We responded to over 1,900 pieces of correspondence (including 882 pertaining to the University Archives and 403 to the Public Policy Papers; 16 requests for permission to quote) which arrived as follows: 1,317 e-mail; 111 telephone; 23 surface mail and 1 via fax.  Individual correspondence totals:  Maureen Callahan, 64; Christa Cleeton, 7; John DeLooper, 15; Kate Dundon, 20; Lynn Durgin, 108; Dave Gillespie, 9; Adriane Hanson, 81; Dan Linke, 207; Christie Lutz, 184; Christie  Peterson, 88; Amanda Pike, 340; Dan Santamaria, 27; Brenda Tindal, 18; Kristen Turner, 35; Helene van Rossum, 5; Rosalba Recchia, 82.   The staff also responded to more than 500 brief telephone calls.

Collectively, the staff worked with 9 different classes relating to junior papers and other research/writing projects with a total of approximately 115 attendees.

In addition, a large number of visitors took advantage of Mudd’s digital camera program as 279 patrons photographed 6,419 items from our collections, totaling 73,338 images.

John DeLooper left Mudd in September to accept a reference librarian position, and in early December, Christa Cleeton joined the Mudd staff as the new SCAIV for public services (front desk position). Christa, who had previously worked at Firestone, quickly and efficiently assumed the duties of the position, from greeting and registering patrons to overseeing student workers to carrying out special projects for Dan Linke. Significantly, Christa became the coordinator for Mudd’s social media efforts, responsible for our blogs, Facebook page and Twitter feed, all of which she has energetically attended to. She has been attending the University’s Social Media SPIN meetings, and working directly with the University’s director of social media to implement best practices and draw more attention to our social media output. Christa also assisted Lisbeth Dennis in creating a Facebook page for RBSC.

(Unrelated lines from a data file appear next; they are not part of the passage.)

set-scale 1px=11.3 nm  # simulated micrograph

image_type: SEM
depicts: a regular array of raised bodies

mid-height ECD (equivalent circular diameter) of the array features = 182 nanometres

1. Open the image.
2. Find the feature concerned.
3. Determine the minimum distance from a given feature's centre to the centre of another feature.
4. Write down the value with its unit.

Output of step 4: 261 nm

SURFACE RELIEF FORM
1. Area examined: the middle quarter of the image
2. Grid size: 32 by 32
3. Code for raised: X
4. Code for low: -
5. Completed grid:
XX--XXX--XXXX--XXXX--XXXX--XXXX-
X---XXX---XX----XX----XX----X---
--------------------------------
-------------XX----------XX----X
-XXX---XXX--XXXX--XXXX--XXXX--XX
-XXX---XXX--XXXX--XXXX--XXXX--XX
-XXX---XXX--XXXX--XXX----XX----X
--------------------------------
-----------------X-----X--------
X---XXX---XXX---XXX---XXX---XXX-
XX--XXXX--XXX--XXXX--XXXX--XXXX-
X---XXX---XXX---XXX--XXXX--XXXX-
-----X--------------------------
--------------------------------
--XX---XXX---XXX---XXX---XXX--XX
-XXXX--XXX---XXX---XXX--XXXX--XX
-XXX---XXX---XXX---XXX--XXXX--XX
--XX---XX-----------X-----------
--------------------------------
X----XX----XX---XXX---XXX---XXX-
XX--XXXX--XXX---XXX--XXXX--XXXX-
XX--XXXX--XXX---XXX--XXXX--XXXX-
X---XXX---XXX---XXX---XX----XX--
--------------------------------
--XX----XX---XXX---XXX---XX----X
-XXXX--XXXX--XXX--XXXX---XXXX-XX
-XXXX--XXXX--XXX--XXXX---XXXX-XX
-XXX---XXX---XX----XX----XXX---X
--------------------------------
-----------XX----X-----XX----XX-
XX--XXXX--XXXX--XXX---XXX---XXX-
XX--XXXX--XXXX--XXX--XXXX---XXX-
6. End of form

The biggest change in Mudd’s public services operations this year was the implementation of the Aeon circulation management system, done in conjunction with the rest of RBSC. All Mudd staff attended training sessions in January, with Lutz, Pike and Cleeton participating in extra training and numerous meetings regarding implementation, use, and workflow issues. Full implementation took several months, but in June we conducted preliminary tests of the system, and starting in July, began using the system.  Lutz, Pike and Cleeton worked to alert current and future Mudd researchers to the changes through our website, social media outlets, and in exchanges with patrons. Both experienced and new Mudd users have been quite receptive to the new system and particularly appreciate that they can submit requests for materials prior to their arrival at Mudd. While there was some concern among staff that we must first send researchers to the Access Office in Firestone to obtain Special Collections identification cards, we have not heard many patron complaints over the need to make this extra stop. However, this stop is a temporary measure until Mudd obtains the hardware and software necessary to create the ID cards here at Mudd.

Throughout the year, we received accolades from patrons for the quality and efficiency of the reference services we provided.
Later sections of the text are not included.